Every August, the Edinburgh International Festival transforms one of the world’s most beautiful cities, presenting three exhilarating weeks of the finest creators and performers from the worlds of the arts – for everyone.
Edinburgh’s six major theatres and concert halls, a few smaller venues and often some unconventional ones too, come alive with the best classical music, theatre, opera, dance and visual art from around the globe.
Edinburg Internatinal Festival is highly playing with mobile / Social Network / Augmented reality tools :
1. EdTwinge – (extract of mashable.com) – If you’re lucky enough to have made it to Edinburgh’s Fringe Festival, the world’s biggest arts festival, you might have a little trouble working out what acts to see. Never fear: there’s now a service that scans Twitter for reviews of Fringe performances and assigns a score to each.
The service, called EdTwinge, was developed by Mike Coulter, Andrew Burnett, Jim Wolff and digital agency Blonde. They say of the site:
EdTwinge.com is a Twitter-powered review service that collects any tweet that mentions a festival show, then does some clever analysis on whether people like or dislike it,
and provides a realtime Top 10 of acts in each main genre. You can also see what people are saying about each show, and connect with any acts that have a Twitter name.
This “karma” system is particuarly intriguing: if proven to work, it could be extended to hundreds of Twitter () topics from restaurant reviews to concert ratings.
2. The Festival Program and more is an iphone app – Edfest (The Gardian Extract)
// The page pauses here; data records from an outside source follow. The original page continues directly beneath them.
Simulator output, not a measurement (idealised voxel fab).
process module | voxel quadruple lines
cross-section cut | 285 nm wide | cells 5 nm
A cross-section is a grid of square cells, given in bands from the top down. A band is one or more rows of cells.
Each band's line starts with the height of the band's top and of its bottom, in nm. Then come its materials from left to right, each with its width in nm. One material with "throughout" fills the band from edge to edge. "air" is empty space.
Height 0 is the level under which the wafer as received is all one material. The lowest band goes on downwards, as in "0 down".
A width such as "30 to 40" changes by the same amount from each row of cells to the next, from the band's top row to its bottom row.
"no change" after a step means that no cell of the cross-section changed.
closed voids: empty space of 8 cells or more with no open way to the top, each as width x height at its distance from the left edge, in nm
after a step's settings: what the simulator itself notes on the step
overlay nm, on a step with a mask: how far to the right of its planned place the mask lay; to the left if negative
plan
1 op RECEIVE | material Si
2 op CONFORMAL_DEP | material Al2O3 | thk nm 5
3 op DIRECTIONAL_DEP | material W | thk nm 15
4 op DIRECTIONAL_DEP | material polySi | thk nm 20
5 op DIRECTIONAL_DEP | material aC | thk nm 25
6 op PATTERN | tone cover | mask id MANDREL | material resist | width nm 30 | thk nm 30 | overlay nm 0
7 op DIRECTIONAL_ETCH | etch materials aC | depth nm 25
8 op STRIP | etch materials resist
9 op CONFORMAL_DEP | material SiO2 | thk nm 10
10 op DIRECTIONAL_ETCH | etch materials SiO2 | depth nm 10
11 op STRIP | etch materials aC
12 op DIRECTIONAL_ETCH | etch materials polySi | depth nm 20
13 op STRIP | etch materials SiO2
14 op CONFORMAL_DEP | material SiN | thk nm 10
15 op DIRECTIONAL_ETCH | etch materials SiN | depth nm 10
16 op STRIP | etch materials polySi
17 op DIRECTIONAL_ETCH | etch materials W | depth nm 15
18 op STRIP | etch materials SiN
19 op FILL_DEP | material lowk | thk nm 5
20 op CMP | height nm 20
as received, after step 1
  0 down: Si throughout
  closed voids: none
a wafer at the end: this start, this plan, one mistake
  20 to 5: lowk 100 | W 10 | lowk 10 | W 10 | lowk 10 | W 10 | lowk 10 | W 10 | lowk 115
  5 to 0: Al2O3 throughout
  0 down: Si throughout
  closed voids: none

In the 18 months I’ve owned it, my iPhone is solved numerous problems I didn’t know I had. There’s the MiniPiano application, with its tiny virtual keyboard – perfect for picking out a tune with one finger, should I ever feel the need. There’s Shazam, which does what my brain used to: listen to any song and remind me what it’s called. Now there’s a new free app called EdFest, offering to be my "guide to the festival city". Do I need a guide to the festival city? I look at my tattered fringe programme, its pages curled from too much rain. Maybe I do.
My iPhone odyssey begins on the Royal Mile. I hit the button marked Edfest, it asks me where I am, and a menu of genres appears. This looks hopeful: I can search events not only by title, start time and rating, but by proximity. Daniel Kitson is only 721 metres and 22 minutes away, and presumably this is the show rather than Kitson himself (the comedian stalker app isn’t yet available). Stacy Meyer is closer (just 24 metres away at the Underbelly), but she doesn’t start for another eight hours.
That’s too long a wait, but I’m enjoying the festival satnav. I meander down Chambers Street, giddy with possibility. A blues bar is just 324 metres away, my phone says. Tales of the Apocalypse – "gravity-defying aerial circus conjuring up imagery of imminent doom" – is even closer, at 232 metres, and about to start. This is tempting, but I’m nearing the Pleasance and only sketch-based comedy will do. I’m homing in: 84 metres and counting to Late Night Gimp Fight. The box office still has tickets. Victory for the iPhone.
But in the bustle of the beer garden, I feel a little sad pawing away at my tiny screen. I get chatting to a mother and daughter from Belfast. They rely on old-fashioned tips, such as word of mouth and flyers. "We read the reviews carefully," the mother says. Would they take advice from a phone? The daughter looks at me: I detect pity. "Only if I had time on my hands," she says.